Flattening JSON Data With Databricks

Ivan Vazharov gives us a Databricks notebook to parse and flatten JSON using PySpark:

With Databricks you get:

  • An easy way to infer the JSON schema and avoid creating it manually
  • Subtle changes in the JSON schema won’t break things
  • The ability to explode nested lists into rows in a very easy way (see the Notebook below)
  • Speed!

Following is an example Databricks Notebook (Python) demonstrating the above claims. The JSON sample consists of an imaginary JSON result set, which contains a list of car models within a list of car vendors within a list of people. We want to flatten this result into a dataframe.

Click through for the notebook.

JSON Output And SSIS

Stacia Varga works around an oddity in the way SSIS reads JSON outputs:

What happened? The T-SQL produces the correct results in SQL Server Management Studio (SSMS). However, in SSIS, the same T-SQL statement in an OLE DB Source in a Data Flow Task produces two rows of data which adds a line feed into the flat file and renders the JSON unusable.

The problem is visible even before sending output to the flat file.

Click the link to see how Stacia solves this problem.

JSON Data In SSIS

Stacia Varga shows a few methods for handling JSON data in SQL Server Integration Services:

And then I had to write about it in my book Introducing Microsoft SQL Server 2016 (which is free to download) when JSON support was added to SQL Server 2016. But I still didn’t have clients using JSON. It was interesting to me that I could use SQL Server to work with JSON data, but it was still theoretical to me rather than practical.

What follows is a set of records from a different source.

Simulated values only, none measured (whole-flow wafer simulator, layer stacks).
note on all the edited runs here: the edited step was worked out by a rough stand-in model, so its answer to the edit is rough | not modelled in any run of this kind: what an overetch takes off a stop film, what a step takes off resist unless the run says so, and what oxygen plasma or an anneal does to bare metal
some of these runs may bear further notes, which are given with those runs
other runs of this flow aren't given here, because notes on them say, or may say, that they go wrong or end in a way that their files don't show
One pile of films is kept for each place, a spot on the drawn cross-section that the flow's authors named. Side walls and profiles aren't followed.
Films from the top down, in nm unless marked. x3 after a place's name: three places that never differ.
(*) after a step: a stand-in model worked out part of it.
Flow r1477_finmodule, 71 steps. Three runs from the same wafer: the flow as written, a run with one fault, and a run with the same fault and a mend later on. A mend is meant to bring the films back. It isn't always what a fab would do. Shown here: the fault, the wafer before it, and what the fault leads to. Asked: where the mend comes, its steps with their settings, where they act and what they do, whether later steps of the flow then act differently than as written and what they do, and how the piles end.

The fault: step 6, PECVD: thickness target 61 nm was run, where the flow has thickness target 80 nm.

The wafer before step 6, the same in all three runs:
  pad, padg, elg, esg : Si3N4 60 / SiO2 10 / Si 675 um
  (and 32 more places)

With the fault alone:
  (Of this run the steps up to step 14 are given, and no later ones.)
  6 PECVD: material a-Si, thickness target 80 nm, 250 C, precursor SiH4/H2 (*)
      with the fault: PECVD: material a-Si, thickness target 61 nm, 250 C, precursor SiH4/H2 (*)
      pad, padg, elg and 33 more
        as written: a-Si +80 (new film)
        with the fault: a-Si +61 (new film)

Therefore, I never thought much about how I would handle it in SQL Server Integration Services (SSIS). I just didn’t have a reason.

Until now. This seems to be the year that I am bumping into JSON left and right. It’s everywhere!

Read on for those methods as well as Stacia’s recommendation.

Loading JSON-Based Data Into SQL Server From .NET

Chris Koester has a quick example demonstrating one way take JSON data from .NET code and load it into SQL Server:

Next we need to create a stored procedure that will accept JSON text as a parameter and insert it into the table. Two important points here:

  • JSON text must use the NVARCHAR(MAX) data type in SQL Server in order to support the JSON functions.

  • The OPENJSON function is used to convert the JSON text into a rowset, which is then inserted into the previously created table.

The whole process is quite easy; check it out.

Using JSON_MODIFY To Modify Existing JSON

Jovan Popovic shows off the JSON_MODIFY function in SQL Server:

Recently I found this question on stack overflow. The problem was in appending a new JSON object to the existing JSON array:

UPDATE TheTable
SET TheJSON = JSON_MODIFY(TheJSON, 'append $', N'{"id": 3, "name": "Three"}')
WHERE Condition = 1;

JSON_MODIFY function should take the array value from TheJSON column (the first argument), append the third argument into the first argument, and write the appended array back in TheJSON column.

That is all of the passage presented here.